But it really doesn’t help when you get situations every day around you. When even the labelling on the food you eat is subject to the similar dirty tricks.
Now I eat a good deal of salmon, I try and get it as fresh as I can, but sadly sometimes that’s only out of a can. The other day we encountered this issue with Safcol Salmon.
Tale of Two Cans
Take the two cans of Safcol Salmon below.
One is the standard salmon chunks in springwater (on the left), the other low quality salmon flakes in a very sweet hawaiian dressing (on the right).
The cans look the same, even the picture on the side of the salmon meat is the same (out of shot). The only difference is in the fine print on side describing the contents (enforceable by law), and the shade of the blue label with the text stating the flavour of the salmon.
Now consider this “hawaiian delight” is a new product to our shelves. It was placed in the exact same shelf and location as the springwater salmon (which was moved). Now supermarket shelves are not randomly stacked affairs, very often their will be brands that pay for better self placement or even direct where their product has to be place.
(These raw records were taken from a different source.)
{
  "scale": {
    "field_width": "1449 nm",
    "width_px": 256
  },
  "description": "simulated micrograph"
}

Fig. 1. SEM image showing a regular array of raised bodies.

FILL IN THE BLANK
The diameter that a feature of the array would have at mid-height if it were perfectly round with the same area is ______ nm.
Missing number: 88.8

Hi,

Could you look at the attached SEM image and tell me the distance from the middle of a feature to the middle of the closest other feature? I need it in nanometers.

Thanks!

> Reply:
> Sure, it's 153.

So lets consider why was the new product placed in the same location as a popular product, with labelling that at a glance looks the same as the springwater product.
I can only guess this is to force the sale of the product on the unsuspecting hurried loyal buyers. Running on the basis that people will not complain and with just try the new product they brought in error.
I really question why the similar shade of blue, why not purple or some such…
Still it’s a little bit of “Dark Labelling” to consider. Something to remember when designing even simple things like a new product line.